Today's Papers

Mean Dean Loses Steam

The New York Times and Washington Post lead with Democratic campaign updates. The WP goes with a catch-all while the Times emphasizes the Dean campaign’s efforts to tone down his candidacy. Given the increasing perception of Dean as angry and unhinged—perception aided by his full-throated speech Monday night—the Times says the campaign has decided not to run negative ads for now. The Dean campaign also pointed out that they’ve raised nearly $600,000 since Monday. USA Today leads with word that Ohio’s legislature passed a bill outlawing gay marriage and blocking state employees (gay or straight) from receiving domestic partner benefits. Ohio’s governor said he’ll sign it pending a legal review. The Los Angeles Times leads with a California Indian tribe proposing a state initiative that would allow the tribe unlimited expansion of their gambling business in return for paying taxes on their earnings.

USA Today fronts an interview with the candidate currently known as the “onetime frontrunner,” who promised to return to his centrist roots. “It’s who I was as governor for 12 years,” said Dean. “I might as well go back to being who I really am.”
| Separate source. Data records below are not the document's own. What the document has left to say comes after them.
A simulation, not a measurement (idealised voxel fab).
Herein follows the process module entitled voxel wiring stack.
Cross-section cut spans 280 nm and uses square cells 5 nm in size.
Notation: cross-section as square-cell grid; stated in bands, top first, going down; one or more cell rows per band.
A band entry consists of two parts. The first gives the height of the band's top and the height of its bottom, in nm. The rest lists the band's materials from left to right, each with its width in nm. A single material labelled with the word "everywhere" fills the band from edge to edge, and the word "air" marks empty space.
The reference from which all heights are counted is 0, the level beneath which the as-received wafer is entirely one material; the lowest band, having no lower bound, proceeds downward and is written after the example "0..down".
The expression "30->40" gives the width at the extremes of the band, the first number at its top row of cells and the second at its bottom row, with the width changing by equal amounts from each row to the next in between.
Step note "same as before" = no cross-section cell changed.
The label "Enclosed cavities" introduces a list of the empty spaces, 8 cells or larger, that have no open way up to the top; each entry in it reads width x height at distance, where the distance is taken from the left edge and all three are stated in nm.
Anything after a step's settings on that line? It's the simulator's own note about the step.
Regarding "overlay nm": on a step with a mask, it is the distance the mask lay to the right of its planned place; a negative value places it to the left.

The Wall Street Journal tops its world-wide newsbox (online) with, and the Post fronts, Sen. John Kerry’s surge. According to various polls cited in the papers, Kerry is now essentially tied with Dean in New Hampshire; he was down about 10 points a week ago.

Most of the papers tease word that after a long-public investigation a court in Tel Aviv charged a real estate developer with bribing Israeli Prime Minister Ariel Sharon. Israel’s deputy prime minister and Sharon’s son were also named as recipients of bribes, which were allegedly made in exchange for help on real estate deals and began in the late 1990s. Sharon hasn’t been indicted, yet. According to the Post, Israeli TV quoted a prosecutor saying Sharon “could and should” be indicted soon. The NYT says prosecutors haven’t decided yet.

The LAT says that with more police patrolling Baghdad, the streets are getting a bit safer. “Murders are decreasing,” said an Iraqi detective. “Robberies and carjackings are almost the same. The police are weak. We don’t have enough supplies. The public is still afraid to cooperate with us.”

Citing an unnamed State Department official, the NYT says inside that envoy James Baker has convinced Saudi Arabia, Kuwait, Qatar, and the U.A.E. to forgive some still undecided portion of Iraq’s debt.

The WP fronts and others stuff word that a Pentagon-funded review of a pilot program to allow soldiers to vote via the Internet concluded that the system is too open to fraud and should be scrapped. “It’s not possible to create a secure voting system with off-the-shelf PCs using Microsoft Windows and the current Internet,” said one the reviewers. A Pentagon spokesman thanked the experts for their advice, but said, “We’re not going to stop it.”

The Post notes inside that the Pentagon’s top weapons tester warned in a report that the national missile defense system won’t have been sufficiently tested by its planned September deployment date. According to the report, “the small number of tests would limit confidence” with the system.

The NYT teases on Page One an “unusual move” by some retired CIA agents, who wrote congressional leaders asking for an inquiry into last year’s apparent outing of a CIA spook by somebody at the White House. The Times doesn’t note that at least two of the former agents who signed the letter are on the board of Veteran Intelligence Professionals for Sanity, a group that’s gotten a bit of heat for seeming to shoot from the hip—and from which a few members have resigned

The WP mentions inside that the EPA in a reversal has decided to keep filing lawsuits against dirty power plants that won’t be required to clean themselves up under proposed loosened regulations. The EPA had earlier said it would drop the suits while courts decide whether the proposed regulations are legit. Today’s Times doesn’t appear to cover the reversal. When the EPA said in November it wouldn’t prosecute the cases, the NYT put the decision on Page One.

The WSJ says inside that the White House has been using “creative accounting” to make its budget record look better. The administration said discretionary spending was limited to 4 percent in the last fiscal year. But the Journal says that excludes supplemental increases. When those are factored in the increase jumps to 15 percent, “the largest single-year increase in at least three decades.”

The NYT’s off-lead says 40 Republican congressmen hung out yesterday and discussed how to counter what they see as the administration’s and GOP leaders’ habit of busting the bank. “The era of small government has ended for the Republican Party,” lamented one aide to a Republican senator. Referring to the president’s call for athletes to stop popping banned pills, the aide added, “Unfortunately, the president’s ban on steroids doesn’t apply to the appropriators.”